Craig A. Evans, From Jesus to the Church: The First Christian Generation (Louisville: WJK, 2014).

C.A. Evans, FROM JESUS TO THE CHURCH
C.A. Evans, FROM JESUS TO THE CHURCH

In From Jesus to the Church: The First Christian Generation distinguished scholar of early Christianity Craig A. Evans examines the rivalry between “the family of high priest Annas and the family of Jesus of Nazareth” (p. 2). This is one segment of the “first generation” of Christians that doesn’t receive a lot of attention. What sort of rivalry developed between the priestly elite and the followers of Jesus from the crucifixion of Jesus until the destruction of Jerusalem and her Temple in 70 CE? This is the focus of the book, but there is an adjacent question Evans seeks to answer in the process: Did Jesus intend to establish what we have come to call “the Church”?

This question may not seem related at first, but it is central to Evans’ study. As he examines the rivalry between Jesus’ earliest followers and the Jerusalem elite he simultaneously shows how and why Christianity transitioned from a Jewish sect to another Mediterranean religion. Jesus’ followers in Jerusalem struggled under the thumb of the priesthood while the mission to the Gentiles thrived. Eventually, as things when sour for the Judeans in their struggle with Rome fewer and fewer of Jesus’ own people came to acknowledge him as Messiah while more and more people from the surrounding nations, many due to the works of the apostle Paul, did come to consider Jesus as “Lord and Christ”.

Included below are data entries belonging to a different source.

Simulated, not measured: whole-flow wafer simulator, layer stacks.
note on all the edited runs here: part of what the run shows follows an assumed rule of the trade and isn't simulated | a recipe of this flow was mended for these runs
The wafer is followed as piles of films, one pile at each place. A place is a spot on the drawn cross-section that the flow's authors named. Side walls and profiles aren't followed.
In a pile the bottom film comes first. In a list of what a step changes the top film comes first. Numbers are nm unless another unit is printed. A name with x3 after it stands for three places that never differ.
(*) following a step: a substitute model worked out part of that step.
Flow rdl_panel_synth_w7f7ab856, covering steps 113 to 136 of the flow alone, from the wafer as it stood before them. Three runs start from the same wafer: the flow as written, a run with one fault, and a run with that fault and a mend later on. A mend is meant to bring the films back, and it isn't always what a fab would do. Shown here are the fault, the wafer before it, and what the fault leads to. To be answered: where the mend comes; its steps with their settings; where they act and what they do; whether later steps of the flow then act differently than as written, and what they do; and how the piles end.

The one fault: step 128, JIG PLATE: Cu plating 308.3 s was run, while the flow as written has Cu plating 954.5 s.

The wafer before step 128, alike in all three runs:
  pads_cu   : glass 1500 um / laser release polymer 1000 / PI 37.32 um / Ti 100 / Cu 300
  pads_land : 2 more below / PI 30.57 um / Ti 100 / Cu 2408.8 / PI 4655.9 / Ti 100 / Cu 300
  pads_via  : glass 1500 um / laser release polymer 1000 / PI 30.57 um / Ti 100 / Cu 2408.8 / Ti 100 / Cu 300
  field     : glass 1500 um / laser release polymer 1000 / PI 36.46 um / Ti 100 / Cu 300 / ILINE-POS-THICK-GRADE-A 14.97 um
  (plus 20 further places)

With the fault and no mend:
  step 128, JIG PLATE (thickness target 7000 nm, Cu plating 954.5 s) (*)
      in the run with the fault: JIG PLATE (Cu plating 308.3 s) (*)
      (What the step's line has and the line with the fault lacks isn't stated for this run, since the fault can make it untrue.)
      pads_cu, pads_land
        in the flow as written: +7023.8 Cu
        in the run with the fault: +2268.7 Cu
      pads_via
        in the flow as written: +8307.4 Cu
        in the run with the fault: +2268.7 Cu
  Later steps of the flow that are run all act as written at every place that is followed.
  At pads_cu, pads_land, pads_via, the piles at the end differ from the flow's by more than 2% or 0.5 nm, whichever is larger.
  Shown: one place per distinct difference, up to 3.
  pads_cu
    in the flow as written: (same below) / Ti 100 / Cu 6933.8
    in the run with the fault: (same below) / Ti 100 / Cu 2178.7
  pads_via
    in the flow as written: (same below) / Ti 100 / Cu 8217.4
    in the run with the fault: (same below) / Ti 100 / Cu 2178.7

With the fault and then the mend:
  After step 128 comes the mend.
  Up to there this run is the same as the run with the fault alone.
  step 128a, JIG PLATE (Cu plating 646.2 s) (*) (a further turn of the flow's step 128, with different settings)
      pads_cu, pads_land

In Chapter 1, “Did Jesus Intend to Found a Church?” Evans tackles the aforementioned question. He concludes, in gist, that Jesus intended to create a remnant community of renewal in Israel, one that may have been open to including people from the surrounding nations, but not something completely divorced from Israel.

Chapter 2, “From Kingdom of God to Church of Christ” attempts to address the question of Rudolf Bultmann: how did the proclaimer become the proclaimed? How did Jesus who was proclaiming the Kingdom of God become the center of the Gospel for his earliest followers, “the Church”?

Chapter 3, “James as Leader of the Jesus Community” shifts back toward Jerusalem examining how early persecution affected Peter and the other disciples opening the door for the more Temple-friendly James, the brother of Jesus, to become the leader of the Church in Jerusalem.This discussion of James’ role is the impetuous for

Chapter 4, “Phinehan Zeal and Works of the Law: What Paul and James Are Really Saying”. Evans looks at how the figure of Phinehas influenced Jewish thought and how Phinehas’ actions inspired Jewish ideas about faith and action. Evans concludes that James and Paul are not in disagreement, but that they are address different questions altogether. So the divine between Jewish and Gentile Christians can’t be read primarily through the difference between Paul and James since both would see faith in Christ as the means by which one enters into the Church with good deeds (“works”) be the expected response.

Chapter 5, “Jerusalem Communities in Conflict” brings the attention back to Jerusalem for a second time. Now that Evans has established what Jesus intended to do in forming a community, and how that community evolved in Judea and abroad, he can now focus on the central theme of the book: the rivalry between Jesus’ followers the the priestly elite. Evans proposes that Jesus’ ministry and crucifixion is the beginning of a rivalry that ended with the mysterious prophetic figure Jesus ben Ananias, but more importantly the destruction of Jerusalem.

Chapter 6, “The Church between Paul, James, and Ignatius” presents the trajectory from the fall of Jerusalem to a religion where many of the adherents were trying to differentiate themselves from the Jews because of the tensions caused in 70 CE and the later Bar Kokhba Revolt of 132-135. The book ends with a related appendix “Root Causes of the Jewish-Christian Rift: From Jesus to Justin”.

This book is very informative, easy to read, and thought provoking. Evans aims to draw attention back to an area he feels has been overlooked: namely Jewish Christianity in and around Jerusalem before the destruction of the Temple when Christianity began to quickly become a Gentile religion rather than a Jewish sect. The unique interchange of two main themes—early Judean Christians and why the Church eventually became a Gentile religion—is more intertwined that one may presume at first.

For a fuller review of this book please consult the contributions of the blog tour that I hosted here a couple weeks ago.

This book was received from Westminster John Knox Press in exchange for a bias free review…but Evans is my doctoral supervisor, so as you can imagine, I’m not bias free!